We also note that RFC 6762 suggests that .corp and .home are
safe for use on internal networks.
'--

Reservation of Special-Use Domain Names will not circumvent
normal domain name registration processes. Reservation as
a Special-Use Name can however ensure it is NOT part of
the DNS global namespace and returns NXDOMAIN. In the case
of .corp or .home, a responsible agency is irrelevant due to
conventions established by those meeting obvious necessities.

Registering a domain should not be considered a necessary
expense for resolving hosts contained in homenet realms. A
home network may consist of multiple links interconnected
using IP-layer routing rather than link-layer bridging
where multicast might be impractical or poorly supported.

Homenet routers should not forward link-local IPv6 packets
to exclude traffic forwarded from the global Internet and
may not forward some multicast traffic (especially that of
non-diffused mDNS). A Special-Use Domain Name can anchor
DNS-SD resources without being mistaken for an
organizational domain. Otherwise devices made by many
vendors are likely to make use of non-registered names
nevertheless. Adopting a Special-Use Domain Name better
ensures against future name collisions and resulting
confusion that might otherwise occur.

The URI domain is normally assessed from a security
standpoint and used to illicit user feedback of potential
threats where changing the URI form would be counter
productive since this would require needless widespread change.

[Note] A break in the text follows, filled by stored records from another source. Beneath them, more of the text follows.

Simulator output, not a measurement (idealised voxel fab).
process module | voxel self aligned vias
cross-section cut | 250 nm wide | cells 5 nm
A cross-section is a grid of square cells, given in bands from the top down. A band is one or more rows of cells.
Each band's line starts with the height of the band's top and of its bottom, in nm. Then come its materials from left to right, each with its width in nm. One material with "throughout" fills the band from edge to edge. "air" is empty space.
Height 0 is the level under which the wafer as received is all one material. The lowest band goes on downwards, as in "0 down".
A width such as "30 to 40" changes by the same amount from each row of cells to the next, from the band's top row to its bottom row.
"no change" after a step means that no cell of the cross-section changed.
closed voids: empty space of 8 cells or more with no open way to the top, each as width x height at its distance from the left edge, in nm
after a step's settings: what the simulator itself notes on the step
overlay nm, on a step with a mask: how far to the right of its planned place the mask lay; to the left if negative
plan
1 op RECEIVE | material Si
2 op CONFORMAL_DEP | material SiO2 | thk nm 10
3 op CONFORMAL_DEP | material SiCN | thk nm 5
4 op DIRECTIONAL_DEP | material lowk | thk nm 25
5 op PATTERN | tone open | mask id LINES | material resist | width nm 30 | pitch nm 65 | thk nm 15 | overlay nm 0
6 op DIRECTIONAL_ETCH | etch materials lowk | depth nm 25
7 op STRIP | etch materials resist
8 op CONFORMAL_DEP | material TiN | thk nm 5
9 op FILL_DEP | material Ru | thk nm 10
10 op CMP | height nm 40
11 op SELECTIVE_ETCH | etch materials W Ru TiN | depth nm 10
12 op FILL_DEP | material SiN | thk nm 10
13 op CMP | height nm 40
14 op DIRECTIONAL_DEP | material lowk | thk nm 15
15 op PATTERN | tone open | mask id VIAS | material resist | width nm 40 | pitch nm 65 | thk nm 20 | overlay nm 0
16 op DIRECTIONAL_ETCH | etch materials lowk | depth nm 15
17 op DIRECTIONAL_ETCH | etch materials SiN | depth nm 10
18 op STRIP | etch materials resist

Special-Use Domain Names of Peer-to-Peer Name Systems

GNU Name System (GNS), for example, defines a decentralized
and censorship-resistant overlay able to operate within mesh
network topology as a bootstrap replacement. Special
zone relative names based on a distributed hash offer
DNS-free access for Friend-to-Friend networks. Relative
names end in '.+' which indicates names resolved relative to
the current local authoritative zone. Replacing the '.+'
with the delegation chain to the authoritative zone produces
a valid GNS name. Swapping .home for .gnu reduces the
burden seen at root servers, and offers interesting
techniques for handling local name space that can be
differentiated by GNS specific Resource Records. Perhaps an
I-D should be written to further extend the potential use of
a DNS overlay and how to make its use locally safe.

Perhaps use of GNS Resource records as an extension could
eliminate a need for the resources and administration
otherwise necessary to support Internet accessed DNS just to
establish local names not published below the .local TLD.
Currently there is no site-local scope naming conventions
available and this should be changed without impacting URI
conventions where examination of the entire name is most
often used to assess any need for caution.